The only evidence offered at his trial that he had begun broadcasting from Germany while his British passport was valid was the testimony of a London police inspector who had questioned him before the war while he was an active member of the British Union of Fascists and claimed to have recognised his voice on a propaganda broadcast in the early weeks of the war (Joyce had previous convictions for assault and riotous assembly in the 1930s).
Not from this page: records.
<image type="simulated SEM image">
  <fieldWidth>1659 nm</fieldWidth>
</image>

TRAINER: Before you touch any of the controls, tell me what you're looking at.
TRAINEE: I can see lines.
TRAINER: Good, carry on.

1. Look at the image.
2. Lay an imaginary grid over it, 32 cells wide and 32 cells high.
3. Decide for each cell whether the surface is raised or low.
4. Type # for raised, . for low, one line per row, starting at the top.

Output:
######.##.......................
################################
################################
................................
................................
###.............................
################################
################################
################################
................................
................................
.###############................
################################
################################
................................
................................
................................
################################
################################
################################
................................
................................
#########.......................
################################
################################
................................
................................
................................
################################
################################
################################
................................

During the processing of the charges Joyce's American nationality came to light, and it seemed that he would have to be acquitted, based not upon innocence of the charges of aiding the Nazi war effort but rather upon a lack of jurisdiction; he could not be convicted of betraying a country that was not his own. He was acquitted of the first and second charges. However, the Attorney General, Sir Hartley Shawcross, successfully argued that Joyce's possession of a British passport, even though he had mis-stated his nationality to get it, entitled him (until it expired) to British diplomatic protection in Germany and therefore he owed allegiance to the King at the time he commenced working for the Germans. It was on this technicality that Joyce was convicted of the third charge and sentenced to death on 19 September 1945. His conviction was upheld by the Court of Appeal on 1 November, and by the House of Lords (on a 4-1 vote) on 13 December.

Controversy

Joyce, in his appeal to the House of Lords, argued that mere possession of a passport did not entitle him to the protection of the Crown, and therefore did not perpetuate his duty of allegiance once he left the country, but the House unanimously rejected this argument. Lord Porter's dissenting opinion was based on his belief that whether Joyce's duty of allegiance had terminated or not was a question of fact for the jury to decide, rather than a purely legal question for the judge.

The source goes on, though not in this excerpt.